Den tir. 7. jul. 2020 kl. 12.06 skrev Michael Olbrich
<[email protected]>:
> > > Hmmm, you're running ptxdist with a 0002 umask, right?[1]
> >
> > Yes, I am running ptxdist with 0002 umask as a user.
> >
> > On Fedora users run with 0002 umask and root runs with 0022 umask,
> > but ptxdist does not support building as root, e.g. rootless
> > containers (podman).
> >
> > $ podman run --rm -it fedora:32
> > [root@7940c80a5df2 /]# whoami
> > root
> > [root@7940c80a5df2 /]# umask
> > 0022
> >
> > So requiring that umask seems a little counter intuitive to me.
>
> The problem is, that a lot of packages don't explicitly set the permissions
> when creating files or directories during 'make install'.
> Especially directories are often created with a simple 'mkdir'.

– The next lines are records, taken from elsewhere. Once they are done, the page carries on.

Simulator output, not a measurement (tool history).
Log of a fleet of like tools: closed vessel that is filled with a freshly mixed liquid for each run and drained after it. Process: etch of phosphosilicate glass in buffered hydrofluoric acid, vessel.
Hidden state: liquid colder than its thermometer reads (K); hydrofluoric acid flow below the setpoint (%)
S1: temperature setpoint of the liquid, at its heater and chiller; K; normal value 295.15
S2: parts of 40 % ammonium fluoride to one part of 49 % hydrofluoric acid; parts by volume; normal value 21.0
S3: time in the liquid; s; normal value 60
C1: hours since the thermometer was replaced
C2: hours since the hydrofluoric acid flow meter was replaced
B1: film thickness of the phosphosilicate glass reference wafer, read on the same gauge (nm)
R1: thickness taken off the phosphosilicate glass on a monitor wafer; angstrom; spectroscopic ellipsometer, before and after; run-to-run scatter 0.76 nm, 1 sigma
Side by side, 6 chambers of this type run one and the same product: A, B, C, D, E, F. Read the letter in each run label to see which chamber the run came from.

> As a result, the permissions depend on your current umask.
>
> And then install_tree looks just takes that permission. At that point
> PTXdist cannot know, if the permission was explicitly set like this or not,
> so we cannot do a fixup.
>
> We could change the umask during the ptxdist run, but I'm reluctant to do
> this because the umask is a security feature and just changing it feels
> wrong to me.
> Hmm, maybe we could just make it strikter:
>
> mask="$(umask)"
> if [ "$(( (mask | 0022) & 0755))" -eq 0 ]; then
> umask 0022
> else
> # fail here?
> fi
>
> or something like that?
Given the use-case I think your suggestion makes sense; Make umask
stricter when ptxdist is started with something like 0000 or 0002. Keep
umask 0022, and fail in case it's started with another umask.
This will make it consistent with how ptxdist handles being started with
UID = 0.
Fail trace suggestion:
ptxdist: error: refusing to run PTXdist with umask ${mask}.